Date: 2007-08-30 09:14 pm (UTC)
ext_6283: Brush the wandering hedgehog by the fire (Default)
From: [identity profile] oursin.livejournal.com
According to the Girls Gone By website (http://www.ggbp.co.uk/Titles/inPrint/af.html) this is only just out, if at all: the Sept 2006 publication date having come and gone, and now being August 2007, according to them. No-one has yet mentioned reading it.

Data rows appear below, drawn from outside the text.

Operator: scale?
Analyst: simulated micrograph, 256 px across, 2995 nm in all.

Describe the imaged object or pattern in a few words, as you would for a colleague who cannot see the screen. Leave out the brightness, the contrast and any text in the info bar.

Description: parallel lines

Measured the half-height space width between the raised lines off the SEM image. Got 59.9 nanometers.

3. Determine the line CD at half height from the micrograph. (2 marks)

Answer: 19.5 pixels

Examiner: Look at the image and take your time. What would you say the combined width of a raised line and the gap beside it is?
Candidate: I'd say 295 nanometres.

Date: 2007-08-30 09:28 pm (UTC)
From: (Anonymous)
I just received it a couple of days ago (had actually forgotten that I ordered it waaaaay back when they first announced it, so pleasant surprise). I've not finished yet, just been dipping in and out. The analysis of the books isn't that great, but the chapter on the layout/geography of Trennels etc is interesting. I had to put it down for a while after reading the letter from AF to the author (they were correspondents for years) reprinted at the back, in which she proudly announces having just voted Tory. I mean, obviously she would be, but ... ah well. I don't like the cover: I can see what they're going for, with pictures of the Brontes, Shakespeare etc, as inspirations, but it's weird, something more directly Forest-related should have been used. The back cover has a beautiful picture of AF looking like a young Princess Margaret. Once I've finished the book I'll return.

Promethea

Date: 2007-08-30 10:49 pm (UTC)
From: [identity profile] colne-dsr.livejournal.com
She did say she'd have voted Labour if they hadn't changed their policy on Europe!

Date: 2007-08-31 08:54 pm (UTC)
From: [identity profile] robincarmody.livejournal.com
I don't have the book yet - which election was this? Labour were at one point - and I know this is barely imaginable now - more Eurosceptic than the Tories, with the unions seeing the then EEC as a barrier to their ideal of "socialism in one country". This changed in the 1980s when, as the Thatcherites were decisively defeating the Heathites within the Tory party, the Left generally realised - in my view rightly - that a unified Europe was the best hope for what it wanted (Old Labour anti-EU "thinking" - in my view profoundly misguided - is still around, though, c.f. the stupid recent fuss over the constitution).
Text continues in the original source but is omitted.